Automation bias is the tendency towards favoring machine-generated suggestions or decisions, often despite opposing information that did not come from an automated system 19. This bias exists in at least three versions: commission (relying on wrong information), omission (relying on incomplete information) and complacency (insufficient attention to and monitoring of automation output). Introducing an automated recommender system to the process of legal research is likely to also bring about automation bias in legal behavior, especially in the form of omission and complacency. Omitting relevant precedent as a result of automation bias is doubly problematic. First, the omitted precedent might turn out to be more relevant to the specific case at hand than those recommended by the system. Second, relying only on recommended cases will produce a feedback loop to the recommender system that will further increase the weight of the precedents being recommended (if, as we presume, the new decision will be fed into the network that is used for recommendation). In order to overcome the problems associated with automation bias, we would suggest that a recommender system be modified in ways that can counteract the issues described above. It must provide enough variation in presented cases and their ordering in an attempt to mitigate complacency 20,21,22.

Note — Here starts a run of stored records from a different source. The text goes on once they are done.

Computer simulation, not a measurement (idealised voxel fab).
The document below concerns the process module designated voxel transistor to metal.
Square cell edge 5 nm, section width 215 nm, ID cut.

Recommendation systems also suffer what is known as the ‘cold start problem’, where a new piece of content (here: a new case) does not have enough information associated with it, since it has not yet been used (here: cited). A recommender system could therefore stifle jurisprudential development by not recommending newer cases. Although several features of our model (TF-IDF, common neighbors, Adamic-Adar), do not rely on existing citations of a decision to start recommending that decision, we still believe there is a need to consider and counteract the cold start problem. We suggest that new cases must be given more visibility in the recommender system. This can be done by backward linking: the previous cases cited by a new case, may be used as an indication of the relevance of the new case in the context of what those cited cases represent in the network. The recommender system could also be constructed in a way that it assigns more weight to recent cases than to old cases. It could also be built in such a way that it always shows the most recent cases of a similar kind along with those cases that carry the best predictive values for a given situation.

Furthermore, we note that in law, one does not refer to entire cases but to the specific part (paragraph) of a case which is relevant to one’s argument23. In this sense our recommendations—which refer to entire cases—are not specific enough. We expect that our methods that rely on citation structure and the content comparison can be extended to recommend case paragraphs rather than entire cases, however due to non-uniform paragraph labeling in the dataset, the transition to paragraphs falls outside of the scope of this article.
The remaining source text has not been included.